Running back was a bit of a mess for the Detroit Lions in 2019. Between injuries, sudden releases and a flurry of mid-season signings, the Lions struggled to find a winning combination of tailbacks to lead Detroit’s rushing attack.
But there was one constant in the lineup, and he wasn’t even part of the team’s offseason plans last year. J.D. McKissic was added right before the season began, and he was the only Lions running back to play all 16 games last year.
Now he potentially faces free agency, leaving the Lions with an interesting decision on their hands. Should they keep McKissic around for another year? Let’s take a closer look.
Previously in this series:
- Miles Killebrew (click here)
- Rashaan Melvin (click here)
- Jeff Driskel (click here)
- Tavon Wilson (click here)
- A’Shawn Robinson (click here)
- Sam Martin (click here)
- Mike Daniels (click here)
- Danny Amendola (click here)
- Graham Glasgow (click here)
- Kenny Wiggins (click here)
- Jermaine Kearse (click here)
- Don Muhlbach (click here)
Expectations before 2019
McKissic did not spend any of the offseason with the Detroit Lions. He was acquired via the waiver wire the day after roster cutdowns.
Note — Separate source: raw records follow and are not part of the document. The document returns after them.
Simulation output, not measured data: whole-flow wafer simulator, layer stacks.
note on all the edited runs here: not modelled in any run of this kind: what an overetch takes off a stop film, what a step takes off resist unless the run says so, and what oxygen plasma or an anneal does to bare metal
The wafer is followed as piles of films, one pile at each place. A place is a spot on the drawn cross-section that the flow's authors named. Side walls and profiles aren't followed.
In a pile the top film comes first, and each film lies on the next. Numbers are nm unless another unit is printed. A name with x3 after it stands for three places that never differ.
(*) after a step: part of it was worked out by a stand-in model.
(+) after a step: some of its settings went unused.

Although the connection with new offensive coordinator Darrell Bevell was obvious, it didn’t really seem like McKissic would have a very significant role after he was acquired. Detroit already had Kerryon Johnson, C.J. Anderson and rookie Ty Johnson to give the running game a pretty well-rounded look.
Though grabbing McKissic could have certainly been a sign that they weren’t quite ready for fifth-round pick Ty Johnson to take a major role, not a ton was expected of the former Seahawks running back regardless.
Actual Role in 2019
2019 stats: 16 games played (3 starts): 38 carries, 205 yards (5.4 YPC), 34 catches, 233 yards, 1 TD
PFF Grade: 72.4 (32nd of 133)
McKissic, indeed, did get the nod over Johnson as the team’s third-string back. However, things were thrown for a loop in Week 3 when the Lions surprisingly cut C.J. Anderson from the team and acquired Paul Perkins from waivers. This, along with the injury to Kerryon Johnson, triggered a chain of roster moves regarding running backs. Perkins, Tra Carson, Wes Hills, and Bo Scarbrough went on and off the roster, but McKissic remained throughout.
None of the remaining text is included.